Under the Bridge review – this true-crime drama just doesn’t feel right

16 hours ago 12

Occasionally, mean girls turn murderous – very occasionally, though, this rarity offers no comfort to the victims’ devastated families. Such was the case in 1997, in Saanich, British Columbia, when 14-year-old Reena Virk was beaten by six teenage girls and killed by another and a teenage boy. Under the Bridge is an eight-part dramatised version of this true story, based on the 2005 non-fiction book about it by journalist Rebecca Godfrey, (played here by Daisy Jones and the Six’s Riley Keough, showcasing her flinty strengths).

Reena (a fine performance by Vritika Gupta, comprising all the overconfidence and insecurities that make adolescents so vulnerable even when they have no other aggravating circumstances to contend with) is a troubled teen. She is banished to all sorts of peripheries by her race (her father Manjit, played by Ezra Faroque Khan, is an immigrant from India, her mother Suman, played by Archie Panjabi, Indo-Canadian) and her religion (Suman is Jehovah’s Witness among a primarily Sikh community within an overwhelmingly white area). So the allure of the tight-knit gang of girls from the local group home is strong.

Almost incredible truth … Under the Bridge.
Almost incredible truth … Under the Bridge. Photograph: Darko Sikman/Hulu

The gang is led by Jo (a fantastically chilling, dead-eyed Chloe Guidry) and her second in command Kelly (Izzy G), who are fascinated by the mafia generally and John Gotti in particular. For those of you who have never been a teenage girl, this is not as odd as it sounds. Loyalty is everything. When Reena, in revenge for not being allowed to go to a party, steals Jo’s address book and rings round her contacts spreading gossip and seeding rumours about her, her fate – did she but know it – is sealed. She is invited to the party after all, and never comes home.

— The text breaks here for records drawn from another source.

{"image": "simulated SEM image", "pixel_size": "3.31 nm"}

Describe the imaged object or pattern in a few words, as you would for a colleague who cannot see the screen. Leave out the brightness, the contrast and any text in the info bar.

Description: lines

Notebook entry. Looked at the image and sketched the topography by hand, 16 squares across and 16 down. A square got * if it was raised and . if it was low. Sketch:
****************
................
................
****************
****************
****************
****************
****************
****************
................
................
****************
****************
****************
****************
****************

Her family suffer the police indifference to her disappearance for days. Reena may not quite be one of the “Bic girls” – the nickname Jo tells her the police have for those in foster care “because we’re disposable” – but she is close enough. Only policewoman Cam, another outsider – an Indigenous woman adopted as a child by a white family who are depicted as casually racist without compunction – eventually takes the time to look for the missing girl. She hears talk of a fight near the town’s bridge, jangles a few weak links in the local teens’ interconnected mass of loyalties, takes a look at CCTV and timelines, then gradually begins to piece together the awful truth.

So, too, is Godfrey slowly forced, as her bond with Jo grows and her investigation deepens, towards belief in an almost incredible truth. She tries desperately to understand, to find the humanity in the actions of those who beat Reena so horribly and those who then drowned her, not least to try to absolve herself of her own past misdeeds. But it is something vanishingly rare, this degree of violence from girls against one of their number, and Under the Bridge can only ask whether there are some things beyond understanding and beyond forgiveness.

Over the eight episodes, Under the Bridge covers its ground meticulously. It is carefully even-handed, non-exploitative (it does not linger on the violence, or depict much of it visually) and relentlessly sober. Racism and classism are all examined as contributory factors as is the emotional deprivation suffered by those in care. The simple chaos of the overwrought teenage years, and the influences that will rush in to fill the voids are given their moments in the sun.

There is no winning, of course, with the telling of any story based round this kind of horror. The above approach is a noble and worthy effort by all involved. But noble and worthy does not, alas, scintillating television make. The two episodes available for review fairly crawl by, with no sign that things are due to pick up thereafter, thanks to a fairly blunt script (“The devil is working inside Josephine Bell … They have nothing. Reena has everything. They want to destroy it,” says Reena’s uncle, putting him apparently also several dozen steps ahead of the police at this point.) Keough is always worth watching but she has little to get her teeth into here and Godfrey’s quick, apparently thoughtless enmeshing with the gang does not ring true. Several badly demarcated flashbacks to different points in the history do not help either. Were the girls suffering mental health problems? Were they immoral? Or just at that particular time, in that particular formation and gathered around that particular poor, misfortunate child, dangerous to know? I’m not sure whether six more industrious episodes will get us any closer to finding out.

  • Under the Bridge aired on ITV1 and is available on ITVX.